To see one of Penner’s paintings in a gallery is to feel like you are in the presence of something that has never been seen before. The feeling is paradoxical since the cafes, bait shops, truck stops and clapboard houses that are his subjects should be familiar to anyone who has ever driven a rural highway on the outskirts of a big American city. It’s a testament to Penner’s art that the intensity and seamlessness of his paintings is so complete that anything he paints feels like a revelation. He paints kiddie pools, gas pumps, gravel driveways and power poles with a power of inspection best described as reverence. Penner’s visual acuity, which is rooted in a deep sense of caring about the world around him, is an expression of honesty, directly linked with a respect for reality. But there is much more going on than visual truth-telling.
Interested in the way that visual candor can incorporate psychological implications, Penner embeds notes of joy and melancholy in each subject that generate emotional verisimilitude. The artist’s temperament and interests are very much there in his choices. Penner’s paintings tell human stories—of endurance, joy and experience—while rarely including human figures; their presence is implied. So is the character of the artist who painted them. His paintings of single buildings are stoic, presenting tough exteriors that tell us just a few things about the life than has happened inside. Each building is a narrative in itself, a theatre set for the imagination to take off and gather clues and moods from the carefully rendered objects, textures and weather that Penner presents without irony or inflection.

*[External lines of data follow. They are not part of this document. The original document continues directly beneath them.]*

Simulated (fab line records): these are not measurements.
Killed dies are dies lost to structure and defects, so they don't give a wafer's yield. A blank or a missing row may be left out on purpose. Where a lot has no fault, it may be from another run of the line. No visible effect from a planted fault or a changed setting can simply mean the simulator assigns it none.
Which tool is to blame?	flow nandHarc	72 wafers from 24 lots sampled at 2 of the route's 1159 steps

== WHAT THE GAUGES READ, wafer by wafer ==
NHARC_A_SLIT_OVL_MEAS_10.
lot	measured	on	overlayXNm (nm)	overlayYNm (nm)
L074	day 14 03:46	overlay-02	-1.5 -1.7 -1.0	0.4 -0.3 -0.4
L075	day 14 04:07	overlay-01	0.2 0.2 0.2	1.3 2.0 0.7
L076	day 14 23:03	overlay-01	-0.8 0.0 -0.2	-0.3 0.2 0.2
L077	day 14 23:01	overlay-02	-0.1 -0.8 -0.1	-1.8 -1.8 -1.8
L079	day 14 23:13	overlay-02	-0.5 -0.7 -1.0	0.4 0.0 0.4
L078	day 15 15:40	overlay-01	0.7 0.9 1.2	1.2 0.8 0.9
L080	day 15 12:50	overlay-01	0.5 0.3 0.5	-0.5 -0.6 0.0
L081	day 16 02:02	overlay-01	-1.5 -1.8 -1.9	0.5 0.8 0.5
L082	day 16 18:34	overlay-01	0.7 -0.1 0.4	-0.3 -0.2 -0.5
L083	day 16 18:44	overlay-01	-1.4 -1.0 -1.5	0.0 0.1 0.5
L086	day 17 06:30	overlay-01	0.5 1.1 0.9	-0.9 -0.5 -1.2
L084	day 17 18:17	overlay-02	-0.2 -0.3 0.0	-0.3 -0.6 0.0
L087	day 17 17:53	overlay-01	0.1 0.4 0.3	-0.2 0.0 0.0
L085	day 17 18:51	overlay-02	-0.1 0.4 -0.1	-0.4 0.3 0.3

Although the individuality of Penner’s art stands out, comparisons to other artists can certainly be made. The influence of the Dutch master Johannes Vermeer is something Penner readily acknowledges. In his ability to paint architecture that captures the melancholy of the American experience there is a definite connection to Edward Hopper. Because Penner is often called a Photorealist—an imperfect label he is not entirely comfortable with—he has been compared to Richard Estes. Penner, who admires Estes, simply likes to think of himself as a Realist. Penner’s paintings of lone buildings have an affinity with the early work of Ed Ruscha, who moved to Los Angeles from Nebraska in 1956 and began taking photographs of parking lots, gas stations and apartment buildings from the back of his pickup truck. Ruscha likes signs and signage and so does Penner as long as they add quirkiness to an image. That said, there is a difference in tone between the two men’s work. Ruscha’s conceptually-based art tends to be tongue-in-cheek while Penner, who moved from Canada to Texas in 1988 and is married to a native Texan, has a deep bond with his adopted state that precludes sarcasm.
Penner’s show at Jonathan Novak Contemporary Art, his first Los Angeles exhibition, consists of 19 paintings. Seen as a group, they hint at the artist’s interest in opening up new images and possibilities. Eleven of them are set outdoors and seven depict interiors which are a recent development in Penner’s art.
Christmas Inflatables / San Saba, TX, a large outdoor scene commissioned by Jonathan Novak, exemplifies Penner’s pitch-perfect mix of joy and solemnity. It features two jolly Home Depot inflatables—a nutcracker and a snowman—who stand guard on the lawn of a modest white house with peeling paint. The staggering detail and array of textures in the painting, including asphalt, nearly naked pecan trees, cotton ball clouds and glowing strings of Christmas lights, dazzle the eyes and summon up a kind of awe. Its visual splendor and uncanny juxtapositions raise many questions, among them: “How is it that a three foot square painting of an ordinary dwelling can summon up so much feeling?”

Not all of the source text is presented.